Please transfer my taxes from the purchase of things to the purchase of people.
Spend less on assessment and more on relationships.
Spend less on hardware and more on hearts.
Spend less on worksheets and more on wisdom.
Spend less on standards and more on students.
Buy my child a person.
Buy my child a teacher.
Will this new study be buried or will it start a discussion which will lead to changing the way Indiana’s charter schools operate?
Despite the fact that charter schools are publicly funded, I will never consider charters “public schools” until they are all non-profit, until they provide the same information regarding their operation and finances as real public schools, and until they are required to enroll all students and provide a free, appropriate, public education.
…a new federal study confirms that charter schools, indeed, educate fewer special education students.

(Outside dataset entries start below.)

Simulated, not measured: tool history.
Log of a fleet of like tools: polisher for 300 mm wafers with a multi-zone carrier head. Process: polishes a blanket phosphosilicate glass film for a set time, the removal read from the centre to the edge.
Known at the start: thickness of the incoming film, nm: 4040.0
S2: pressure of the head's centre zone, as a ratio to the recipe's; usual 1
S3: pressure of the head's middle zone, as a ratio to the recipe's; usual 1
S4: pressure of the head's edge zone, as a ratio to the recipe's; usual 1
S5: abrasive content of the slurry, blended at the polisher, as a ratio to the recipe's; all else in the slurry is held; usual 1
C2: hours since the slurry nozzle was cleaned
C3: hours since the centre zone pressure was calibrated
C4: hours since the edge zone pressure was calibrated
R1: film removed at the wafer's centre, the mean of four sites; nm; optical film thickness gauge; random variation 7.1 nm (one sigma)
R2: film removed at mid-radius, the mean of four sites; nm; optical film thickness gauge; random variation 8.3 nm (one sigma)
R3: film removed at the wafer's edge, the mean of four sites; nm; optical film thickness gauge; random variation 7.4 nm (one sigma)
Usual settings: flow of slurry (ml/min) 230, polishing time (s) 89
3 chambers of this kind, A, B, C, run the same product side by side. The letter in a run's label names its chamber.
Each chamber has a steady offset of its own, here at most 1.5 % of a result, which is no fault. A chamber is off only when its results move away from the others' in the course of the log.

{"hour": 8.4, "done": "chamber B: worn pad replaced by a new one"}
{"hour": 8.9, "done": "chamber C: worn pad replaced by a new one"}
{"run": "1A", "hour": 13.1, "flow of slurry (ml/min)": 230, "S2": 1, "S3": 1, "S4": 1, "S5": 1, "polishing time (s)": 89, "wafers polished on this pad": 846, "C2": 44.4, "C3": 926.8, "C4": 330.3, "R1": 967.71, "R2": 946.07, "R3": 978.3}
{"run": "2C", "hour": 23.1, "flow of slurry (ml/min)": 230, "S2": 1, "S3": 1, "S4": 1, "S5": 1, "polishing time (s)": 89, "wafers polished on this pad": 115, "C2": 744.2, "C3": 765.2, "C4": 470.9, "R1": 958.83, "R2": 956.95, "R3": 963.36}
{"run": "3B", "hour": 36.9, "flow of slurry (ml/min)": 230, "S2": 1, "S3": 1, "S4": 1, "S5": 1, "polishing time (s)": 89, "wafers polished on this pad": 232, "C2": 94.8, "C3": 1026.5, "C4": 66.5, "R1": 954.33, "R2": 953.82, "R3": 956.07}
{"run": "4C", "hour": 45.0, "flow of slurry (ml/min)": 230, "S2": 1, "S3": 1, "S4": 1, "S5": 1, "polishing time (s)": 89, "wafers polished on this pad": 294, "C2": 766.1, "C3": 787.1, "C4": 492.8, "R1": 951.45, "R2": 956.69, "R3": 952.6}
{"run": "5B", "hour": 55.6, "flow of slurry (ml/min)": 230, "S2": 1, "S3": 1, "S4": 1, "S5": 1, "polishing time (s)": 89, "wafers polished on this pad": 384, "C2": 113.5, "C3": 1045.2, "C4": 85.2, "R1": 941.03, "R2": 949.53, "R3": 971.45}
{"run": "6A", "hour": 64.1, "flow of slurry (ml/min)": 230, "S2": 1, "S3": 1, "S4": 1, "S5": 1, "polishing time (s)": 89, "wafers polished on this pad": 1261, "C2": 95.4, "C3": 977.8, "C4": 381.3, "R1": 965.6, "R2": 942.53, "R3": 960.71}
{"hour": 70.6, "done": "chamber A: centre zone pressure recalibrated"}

Civil rights data collected by the National Center for Special Education in Charter Schools find that, on average, charter schools enroll proportionally fewer students with disabilities than traditional public schools. That holds for Indiana schools, where 14.86 percent of students in traditional public schools have disabilities, compared with 12.9 percent of charter-school students.
How is it possible that Finland’s students achieve so well when they don’t take standardized tests every year?
Burris made a startling observation as she studied this first grade math test. The publisher of the first grade math curriculum (where the test comes from) is Pearson. This is the same company that designs standardized tests for most New York students in grades three through eight. In 2010, Pearson inked a 5-year contract with the state of New York for 32 million dollars (US).
Can you see the conflict of interest here? The same company that is being paid to design standardized tests for New York students is also being paid to design curriculum for New York students. It’s in the interest of Pearson to design curriculum that will help students to succeed on their standardized tests.
This conflict of interest doesn’t exist here in Finland. There is just one high-stakes standardized test. Students are only eligible to take this matriculation exam after passing their high school courses. The exam is not designed by a publishing company; it’s created by an external board that’s nominated by the Finnish Ministry of Education.
In theory, this means that commercial curricular programs in Finland are designed to maximize student-learning; succeeding on standardized tests is a non-factor when curriculum is created.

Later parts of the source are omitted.